You beat me to it, Peter. I was going to mention A Hatful of Rain.

I agree with you on Julia, EC. I saw it in the movies when I was in grade school and was incredibly bored by it, then revisited it some 20 years later and could barely keep my eyes open. (Aside: I miss typewriters too, which is why I still have a Smith-Corona electric typewriter. I may never get to type on it again, as I ran out of cartridges eons ago, but I just love listening to it.)

Zinnemann has a rep of being workmanlike and vanilla, but only from people who forget how many iconic images he's given us in his films. Billy Wilder mentions him in several of the interviews that make up The Billy Wilder Interviews because they both came from Austria.
 
A Hatful of Rain is one that I've never managed to see, though I've always wanted to.
 
I was never a big fan of High Noon. From Here to Eternity still holds up. The Sundowners is my favorite.
 
I'll say what you hinted at, but were much too tactful to say out loud: Zinnemann was a director without much personality. There were good films, to be sure, but to these eyes, they could have been the work of any one of three dozen others.

You're right on about the most of the films, although I do think that From Here to Eternity is a vastly overrated film that suffers from miscasting of the female roles. I think the remark I made about Reed which you alluded to was that there was no indication from her performance that the actress was indeed aware of the fact that the character she was playing was supposed to be a whore.

I also think you do a bit of a disservice to The Nun's Story - I actually think it's one of Hepburn's better performances. When films deal with priests and nuns forsaking their vows, it usually has something to do with the sexy stuff - the inability to negotiate the whole chastity deal. Nun's Story is intruiging, and rather unique, in its consideration of a woman who feels compelled to leave her vocation because of her struggles with the notion of obedience - blind acceptance of a passive, unquestioning role as mandated by the church. Hepburn's character decides she can no longer be a nun because she can't take a passive stance in relation to what's happening in the world - and the way the actress thoughtfully portrays the inner turmoil that leads her to that painful realization is truly heartbreaking.
 
I couldn't believe it when Edward Copeland had made the comment that he wasn't certain as to why Donna Reed won her Oscar for her role in "From Here To Eternity." You would have to be mentally and physically blind not to know why Donna Reed won her well deserved Oscar for her great performance in her portrayal of the character "Alma Burke." It was for the scene she did with Montgomery Cliff who had played the character Robert E. Lee Prewitt, when he wanted to go back to the army after he had just recovered from being badly injured. And Alma was the one who had painstakingly restored him back to health. Donna Reed gave her all in that scene when she kept asking him in a very blood curdling Hysterical Voice, why did he want to go back to the army after all the army had put him through in giving him one over going over, getting his friend killed! She kept asking him over and over again in this very 'loud' Dramatically Hysterical Voice, "Why do you want to go back to the Army for??!!" I can still hear that very moving scene over and over again in my head since Donna Reed made such a lasting impression with her very Oscar Worthy Performance! As for the 'User Comment' in which was said, that Donna Reed didn't seem to know she was playing a Whore. Of course she did! This is another reason why her Character 'Alma' is so very memorable!! She played a very Compassionate Beautiful Prostitute which was exactly what the script had called for her to do! This is why she had gotten the role in the first place after enduring several grueling auditions in order to receive this particular part of the Character "Alma Burke."
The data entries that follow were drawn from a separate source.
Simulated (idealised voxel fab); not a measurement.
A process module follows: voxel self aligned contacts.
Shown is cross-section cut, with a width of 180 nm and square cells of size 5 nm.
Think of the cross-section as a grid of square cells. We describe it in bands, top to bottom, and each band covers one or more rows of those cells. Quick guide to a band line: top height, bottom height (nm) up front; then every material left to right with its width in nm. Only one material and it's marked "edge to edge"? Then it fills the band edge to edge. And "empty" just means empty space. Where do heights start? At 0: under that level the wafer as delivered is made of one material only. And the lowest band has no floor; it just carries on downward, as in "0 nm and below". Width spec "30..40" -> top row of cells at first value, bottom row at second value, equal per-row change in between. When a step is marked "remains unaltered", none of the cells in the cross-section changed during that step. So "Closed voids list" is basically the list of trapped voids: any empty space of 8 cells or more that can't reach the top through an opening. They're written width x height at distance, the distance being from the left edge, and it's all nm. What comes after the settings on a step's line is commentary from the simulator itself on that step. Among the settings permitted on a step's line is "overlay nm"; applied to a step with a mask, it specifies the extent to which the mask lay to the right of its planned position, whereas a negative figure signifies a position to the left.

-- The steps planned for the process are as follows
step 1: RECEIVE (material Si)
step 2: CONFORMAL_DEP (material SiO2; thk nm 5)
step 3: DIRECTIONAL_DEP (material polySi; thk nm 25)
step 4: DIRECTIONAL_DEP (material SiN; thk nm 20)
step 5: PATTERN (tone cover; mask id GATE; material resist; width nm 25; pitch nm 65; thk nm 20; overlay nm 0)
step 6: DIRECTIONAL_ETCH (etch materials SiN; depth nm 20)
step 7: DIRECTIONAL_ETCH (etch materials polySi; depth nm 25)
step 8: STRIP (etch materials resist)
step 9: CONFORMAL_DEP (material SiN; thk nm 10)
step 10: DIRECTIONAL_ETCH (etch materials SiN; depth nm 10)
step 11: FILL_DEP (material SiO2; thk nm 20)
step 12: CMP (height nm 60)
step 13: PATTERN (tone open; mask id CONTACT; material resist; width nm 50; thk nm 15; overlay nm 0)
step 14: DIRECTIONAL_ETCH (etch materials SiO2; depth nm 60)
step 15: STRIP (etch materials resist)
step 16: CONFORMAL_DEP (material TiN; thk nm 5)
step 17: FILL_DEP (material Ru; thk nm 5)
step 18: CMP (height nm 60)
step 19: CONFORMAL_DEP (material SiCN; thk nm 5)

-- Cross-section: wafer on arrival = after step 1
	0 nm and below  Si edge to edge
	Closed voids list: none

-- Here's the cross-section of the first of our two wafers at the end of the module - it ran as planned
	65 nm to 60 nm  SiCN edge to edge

In conclusion, nobody could have played that part of 'Alma Burke' in "From Here To Eternity" better than Donna Reed did, and that is why she earned her Academy Award for her very Super Charged Incredible Performance!
 
I'm late to this post, but because I'm a tremendous fan of Zinnemann I should point out what makes him so recognizable: he loves films about independents who often find themselves at odds with insurmountable authority. Will Kane in High Noon and Thomas More in A Man for All Seasons are essentially the same protagonists, both bullied into accepting things the majority's way. Robert Ryan in Act of Violence, Gregory Peck in Behold A Pale Horse and Edward Fox in The Day of the Jackal are all playing killers who either a) suffer from self-doubt, or b) are in it just for the money. So, Zinnemann loved making films about independents, whether they be do-gooders or mercenaries.

But it doesn't stop there, just as it shouldn't for any auteur. Zinnemann could be a deeply passionate filmmaker whenever called for, obviously so in From Here to Eternity--although I find that movie to be very, very overrated. I much prefer the lasting friendship between Lillian Hellman and her best friend in Julia; or the tortured love triangle amongst Sean Connery, Betsy Brantley and Lambert Wilson in his final film, Five Days One Summer, which I HIGHLY recommend if you haven't seen it yet, Edward.

Mostly I'm utterly fascinated by the end of his career. Few filmmakers go out on such an artistic renaissance, but Zinnemann's last four films (A Man for All Seasons; The Day of the Jackal; Julia; Five Days One Summer) are all masterpieces. I'd kill to have a consecutive track record that good.